The Maui Arts & Cultural Center is an unprecedented project in the history of Hawai‘i which brought together state, county, and private funding resources and an unswerving commitment by the people of Maui to the performing, visual, and literary arts. General discussions were first initiated in 1966 to build a home for Maui’s art groups and were re-kindled in 1984 with extensive community dialogue which continued throughout the ensuing decade of design, construction, and facility programming.
The project comprised development of a 12-acre site above Kahului Harbor which is part of the Maui Central Park and adjacent to Maui Community College. The Center’s facilities include a 1,200-seat multi-use Main Theater with orchestra shell and proscenium; a 4,000 square foot art gallery, preparation rooms, and adjacent visual arts classroom; an outdoor amphitheater seating up to 4,000 people with stage, sophisticated lighting and sound equipment for outdoor concerts and events; a 250-seat studio theater for the Maui Academy of the Performing Arts with scene shop, costume shop, and classrooms for dance and theater; and the Center’s administrative offices, patron’s lounge, and the pa hula, an outdoor performance mound dedicated to indigenous Hawaiian cultural tradition.

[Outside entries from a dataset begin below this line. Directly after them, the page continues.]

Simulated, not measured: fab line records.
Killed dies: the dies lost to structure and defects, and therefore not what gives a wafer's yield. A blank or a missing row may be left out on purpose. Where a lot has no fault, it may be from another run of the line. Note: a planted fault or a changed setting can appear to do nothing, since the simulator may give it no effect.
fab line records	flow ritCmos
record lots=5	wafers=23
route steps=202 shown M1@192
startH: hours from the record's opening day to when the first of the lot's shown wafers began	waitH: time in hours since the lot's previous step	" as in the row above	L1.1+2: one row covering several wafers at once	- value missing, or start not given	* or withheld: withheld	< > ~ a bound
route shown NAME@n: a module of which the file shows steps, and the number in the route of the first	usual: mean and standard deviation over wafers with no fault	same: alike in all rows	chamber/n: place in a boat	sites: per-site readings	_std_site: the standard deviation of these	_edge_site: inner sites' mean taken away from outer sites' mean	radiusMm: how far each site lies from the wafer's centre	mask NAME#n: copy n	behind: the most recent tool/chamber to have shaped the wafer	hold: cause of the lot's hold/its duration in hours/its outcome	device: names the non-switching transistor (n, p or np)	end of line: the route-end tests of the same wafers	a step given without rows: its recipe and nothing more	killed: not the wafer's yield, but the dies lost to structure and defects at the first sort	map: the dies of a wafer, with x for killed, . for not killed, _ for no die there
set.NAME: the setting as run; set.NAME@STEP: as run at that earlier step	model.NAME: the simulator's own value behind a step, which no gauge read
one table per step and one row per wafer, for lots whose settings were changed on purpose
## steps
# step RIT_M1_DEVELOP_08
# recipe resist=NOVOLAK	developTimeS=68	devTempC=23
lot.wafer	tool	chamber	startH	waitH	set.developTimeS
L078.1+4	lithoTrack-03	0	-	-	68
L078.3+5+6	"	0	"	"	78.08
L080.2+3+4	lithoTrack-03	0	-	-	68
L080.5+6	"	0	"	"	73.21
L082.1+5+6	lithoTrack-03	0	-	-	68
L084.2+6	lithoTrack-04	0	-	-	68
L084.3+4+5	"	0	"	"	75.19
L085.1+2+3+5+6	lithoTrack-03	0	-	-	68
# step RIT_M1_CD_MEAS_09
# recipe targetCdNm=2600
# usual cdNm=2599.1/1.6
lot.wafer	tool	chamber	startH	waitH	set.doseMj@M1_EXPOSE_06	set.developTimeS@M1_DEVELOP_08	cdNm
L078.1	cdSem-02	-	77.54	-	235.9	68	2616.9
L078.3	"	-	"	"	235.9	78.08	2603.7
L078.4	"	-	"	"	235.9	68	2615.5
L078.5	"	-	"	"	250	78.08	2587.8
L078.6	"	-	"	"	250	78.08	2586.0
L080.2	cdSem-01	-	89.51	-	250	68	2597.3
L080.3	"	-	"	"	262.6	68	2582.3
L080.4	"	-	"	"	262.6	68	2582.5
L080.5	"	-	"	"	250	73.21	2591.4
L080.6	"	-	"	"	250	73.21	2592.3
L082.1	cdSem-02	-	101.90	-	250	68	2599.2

The fundamental roots of the Center’s design concept lie in the acknowledgment of the land, climate, wind, and sun as the essential determinants of how buildings are placed. Orientation to the mountains and connection to the sea are important anchors which connect the Center’s buildings to the site.
As an echo of cultural tradition and a sense of celebration of place, the buildings are elevated above the adjoining terrain on a platform partially enclosed by a massive hand-built dry-stone masonry wall by Thomas Kamaka Emmsley in the ancient Hawaiian tradition. Unmistakable quiet references to the tradition of Hawaiian architecture occur in the use of the lanai as a unifying sheltered arcade which links and defines the Center’s form. The amphitheater is the focus of the arcade, embracing the entire complex and the mountains of ‘Iao Valley beyond. The various roof pitches of the surrounding buildings not only resolve the questions of scale between large and smaller elements comprising the diverse collection of facilities, but also serve to suggest a village of forms, appearing in constantly differing perspectives, sometimes silhouetted against the sea, at other times against the valley and mountain chain.
A fully integrated art program was achieved as part of the Center’s design, with the architect working cohesively over four years with a public art consultant and a diverse art advisory committee comprised of artists, craftspeople, arts professionals and community leaders. Each of the site-specific commissions to an artist or craftsperson of Hawai‘i, including the design and fabrication of the sculptural main entry gates by artist Pat Hickman and lead fabricator David Hamilton, lanai grilles, hand-fabricated stone walls, paintings, and sculptural wall relief elements, was formulated to incorporate multiple goals. The result was a layering of oblique meaning and content within the Center’s spaces which demonstrates the potent value of art and architecture being conceived and realized in an inseparable process.